As a result, European banking is becoming ever more dependent on ECB life-support, with no obvious way off it....
This is where my version of the Swedish model under which Wall Street and the banks rescue Main Street comes in.  Under the blueprint, Wall Street and the bank recognize the losses today on all the excesses in the financial system.  Then, they rebuild their book capital through retention of future earnings and proceeds from newly issued stock.

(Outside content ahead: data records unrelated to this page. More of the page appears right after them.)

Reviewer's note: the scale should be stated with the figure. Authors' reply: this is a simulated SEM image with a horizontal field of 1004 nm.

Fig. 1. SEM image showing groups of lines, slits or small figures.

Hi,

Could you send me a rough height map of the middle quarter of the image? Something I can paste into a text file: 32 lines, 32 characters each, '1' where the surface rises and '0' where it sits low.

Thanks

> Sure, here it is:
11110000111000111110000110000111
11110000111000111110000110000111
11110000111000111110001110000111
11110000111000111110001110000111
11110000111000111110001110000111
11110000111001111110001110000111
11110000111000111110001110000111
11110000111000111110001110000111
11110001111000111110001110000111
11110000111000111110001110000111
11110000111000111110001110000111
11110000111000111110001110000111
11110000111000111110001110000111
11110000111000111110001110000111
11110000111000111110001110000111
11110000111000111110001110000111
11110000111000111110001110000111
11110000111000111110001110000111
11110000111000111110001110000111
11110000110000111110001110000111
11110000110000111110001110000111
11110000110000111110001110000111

To insure that they recognize the losses on and off their balance sheets and do not gamble on redemption, financial institutions will have to provide ultra transparency and disclose on an on-going basis their current asset, liability and off-balance sheet exposure details.
The ECB’s activities also create huge potential liabilities for the more solvent countries that ultimately – through their national central banks – provide the funding for all this. What is in essence happening is that the banking risks of the European periphery are being progressively foisted onto the taxpayers of the more solvent core. Once people in those countries actually realise what’s going on, they’re going to hit the roof.
By requiring the banks in the periphery to recognize their losses and provide ultra transparency, the taxpayers of the more solvent core are able to limit their exposure and put in place a mechanism for winding down their exposure (the mechanism the rebuilding of the bank balance sheets).
Taken as a whole, the sophistry of the process is breathtaking. The ECB is in effect being used as a mechanism for making fiscal transfers between countries, which can only legitimately be agreed by elected governments. 
To save the politicians’ blushes, the transfers are being executed via an unelected monetary authority. 
It’s another example of how legal and democratic niceties seem to have been abandoned in the scramble to save the euro. 
The fiscal compact, almost certainly illegal within the wider framework of the European Union, is not the paving stone to fiscal federalism it pretends to be, but a form of economic dictatorship which seems to condemn much of the periphery to permanent depression. 
The more policy-makers dig, the deeper into the mire they sink....
Europe has no strategy for growth, no strategy for jobs, and in truth, no strategy for saving the euro. The project is broken beyond repair.
Your humble blogger's solution offers many additional benefits.

First, it does not require legal and democratic niceties to be set aside to preserve bank book capital.

Second, it does not require an unelected monetary authority to make fiscal transfers that only elected governments should make as it requires no fiscal transfers.

Third, it ends the policy-makers sinking into the mire and allows them to focus their resources on how to grow the Eurozone.